The major averages closed significantly higher but off their best levels of the day. The Dow advanced 182.19 points or 0.8 percent to 24,542.40, the Nasdaq jumped 73.00 points or 1 percent to 7,339.90 and the S&P 500 surged up 25.87 points or 1 percent to 2,697.79.

The strength on Wall Street was partly due to a sharp increase by the price of crude oil following President Donald Trump's decision to withdraw from the Iran nuclear deal.

Trump harshly criticized the nuclear agreement with Iran in remarks from the White House and signed a memorandum re-imposing sanctions on Iran.

"I am announcing today that the United States will withdraw from the Iran nuclear deal," Trump said. "We will be instituting the highest level of economic sanctions."

"The United States no longer makes empty threats," added Trump, who criticized the deal throughout his presidential campaign. "When I make promises, I keep them."

Energy stocks moved significantly higher along with the price of crude oil, as crude for June delivery spiked $2.08 to $71.14 a barrel.

Reflecting the strength in the energy sector, the NYSE Arca Oil & Gas Index surged up by 2.4 percent, the Philadelphia Oil Service Index jumped by 2.2 percent and the NYSE Arca Natural Gas Index advanced by 1.4 percent.

Significant strength was also visible among chemical stocks, as reflected by the 1.7 percent gain posted by the S&P Chemical Sector Index. The index reached its best closing level in well over a month.
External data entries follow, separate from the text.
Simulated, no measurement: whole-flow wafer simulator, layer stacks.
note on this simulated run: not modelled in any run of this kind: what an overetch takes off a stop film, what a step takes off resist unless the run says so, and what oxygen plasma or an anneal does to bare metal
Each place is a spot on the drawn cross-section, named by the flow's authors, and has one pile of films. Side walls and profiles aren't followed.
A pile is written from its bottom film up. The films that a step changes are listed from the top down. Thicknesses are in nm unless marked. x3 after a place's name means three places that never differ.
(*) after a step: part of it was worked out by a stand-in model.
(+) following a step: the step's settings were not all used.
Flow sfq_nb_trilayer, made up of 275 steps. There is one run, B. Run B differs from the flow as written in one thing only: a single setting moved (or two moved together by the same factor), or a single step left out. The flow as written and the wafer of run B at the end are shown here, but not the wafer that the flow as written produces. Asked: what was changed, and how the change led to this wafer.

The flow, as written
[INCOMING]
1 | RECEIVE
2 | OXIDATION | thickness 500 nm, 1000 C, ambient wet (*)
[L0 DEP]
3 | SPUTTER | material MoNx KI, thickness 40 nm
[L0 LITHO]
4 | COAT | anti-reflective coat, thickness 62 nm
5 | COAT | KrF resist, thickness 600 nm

Financial, biotechnology and semiconductor stocks also saw notable strength on the day, while housing and utilities stocks moved to the downside.

On the U.S. economic front, the Labor Department released a report showing a modest uptick in producer prices in the month of April.

The Labor Department said its producer price index for final demand inched up by 0.1 percent in April after rising by 0.3 percent in March. Economists had expected prices to edge up by 0.2 percent.

Excluding food and energy prices, core producer prices rose by 0.2 percent in April after climbing by 0.3 percent in the previous month. The increase in core prices matched economist estimates.

In overseas trading, stock markets across the Asia-Pacific region turned in a mixed performance during trading on Wednesday. While Japan's Nikkei 225 Index fell by 0.4 percent, Hong Kong's Hang Seng Index rose by 0.4 percent.

Meanwhile, the major European markets all moved to the upside on the day. While the U.K.'s FTSE 100 Index jumped by 1.3 percent, the German DAX Index and the French CAC 40 Index are both edged up by 0.2 percent.

In the bond market, treasuries extended the downward move seen in the previous session. As a result, the yield on the benchmark ten-year note, which moves opposite of its price, rose by 3.5 basis points to 3.004 percent.

Trading on Thursday may be impacted by reaction to reports on consumer prices and weekly jobless claims as well as the latest batch of earnings news.